After Years of Silence, I Found My Creative Voice Again

Apr 29, 2025 | Self-Discovery | 0 comments

A personal story of quiet rebellion, self-trust, and rediscovering my true passions

For a long time, my creativity was silent. Not gone, just quiet — like a part of me that had curled up in a corner, waiting to be seen again. I had forgotten that I was an artist. A writer. A feeler. A creator. And the moment I started remembering, everything began to shift.

This is the story of how I reclaimed that part of me — after years of silence.

I used to be a girl who painted on walls

As a child, I was endlessly creative. Before I was told who I should be — I was painting murals with my brother, scribbling stories into lined notebooks, writing poems on the back of old postcards.

I painted, wrote poems, got lost in stories. I even won competitions. My imagination felt limitless. My art teacher believed in me, and for a while, I believed in myself too.

Creativity was just something I did. It wasn’t sacred or special. It was play. It was freedom. It was mine.

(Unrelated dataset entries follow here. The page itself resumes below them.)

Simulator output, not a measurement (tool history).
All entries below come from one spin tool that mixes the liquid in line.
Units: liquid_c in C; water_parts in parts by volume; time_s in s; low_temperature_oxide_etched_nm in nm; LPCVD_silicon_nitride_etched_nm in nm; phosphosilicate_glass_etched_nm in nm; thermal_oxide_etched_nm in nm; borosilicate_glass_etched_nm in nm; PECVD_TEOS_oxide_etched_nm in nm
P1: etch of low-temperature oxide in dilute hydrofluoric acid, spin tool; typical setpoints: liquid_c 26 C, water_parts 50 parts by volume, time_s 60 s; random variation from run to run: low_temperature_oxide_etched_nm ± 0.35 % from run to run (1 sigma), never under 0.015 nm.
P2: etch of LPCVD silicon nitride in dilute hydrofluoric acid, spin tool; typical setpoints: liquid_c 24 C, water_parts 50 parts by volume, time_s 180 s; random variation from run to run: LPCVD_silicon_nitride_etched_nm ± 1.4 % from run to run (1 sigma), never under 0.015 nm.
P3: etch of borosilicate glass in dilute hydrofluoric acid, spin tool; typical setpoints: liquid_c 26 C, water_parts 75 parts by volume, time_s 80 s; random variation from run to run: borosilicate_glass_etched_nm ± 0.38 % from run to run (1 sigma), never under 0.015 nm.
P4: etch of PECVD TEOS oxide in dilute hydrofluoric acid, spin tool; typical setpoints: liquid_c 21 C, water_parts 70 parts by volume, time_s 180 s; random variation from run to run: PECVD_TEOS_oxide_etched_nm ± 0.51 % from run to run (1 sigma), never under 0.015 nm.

And then slowly, it wasn’t.

My teacher’s words — “Painting is not a viable profession. You should study something more secure.” — sank into my subconscious and stayed there. My parents, practical and cautious, didn’t encourage art either. They saw it as a waste of time. The art and music schools I wanted to attend were too far, too inconvenient.

A little artist with an attitude

So, little by little, I stopped creating.

University life swept me up in distractions — new friends, new routines, beer instead of brushes. I traded self-expression for fitting in. Like many of us, I just wanted to be liked. To be part of something.

Somewhere between school bells and career paths, creativity became a luxury. Something to be done after the work was done. Or a “cute hobby” for someone else, someone softer, more “artistic.” I stopped writing poems. I stopped painting. I even stopped doodling in the corners of notebooks.

I told myself I wasn’t that type anymore.

And somewhere along the way, I forgot who I was. I forgot how to hear my own voice.

“Every child is an artist. The problem is how to remain an artist once we grow up.”
— Pablo Picasso

The turning point

It wasn’t one big moment that brought me back to creativity. It was a slow, quiet return. A deep knowing that started to whisper louder in my late twenties: This isn’t the life I want.

For years, I was living in a world where productivity was praised and creativity was questioned. But I didn’t want the study-work-family-house-car life script. I wanted more. I wanted freedom. I wanted to feel again.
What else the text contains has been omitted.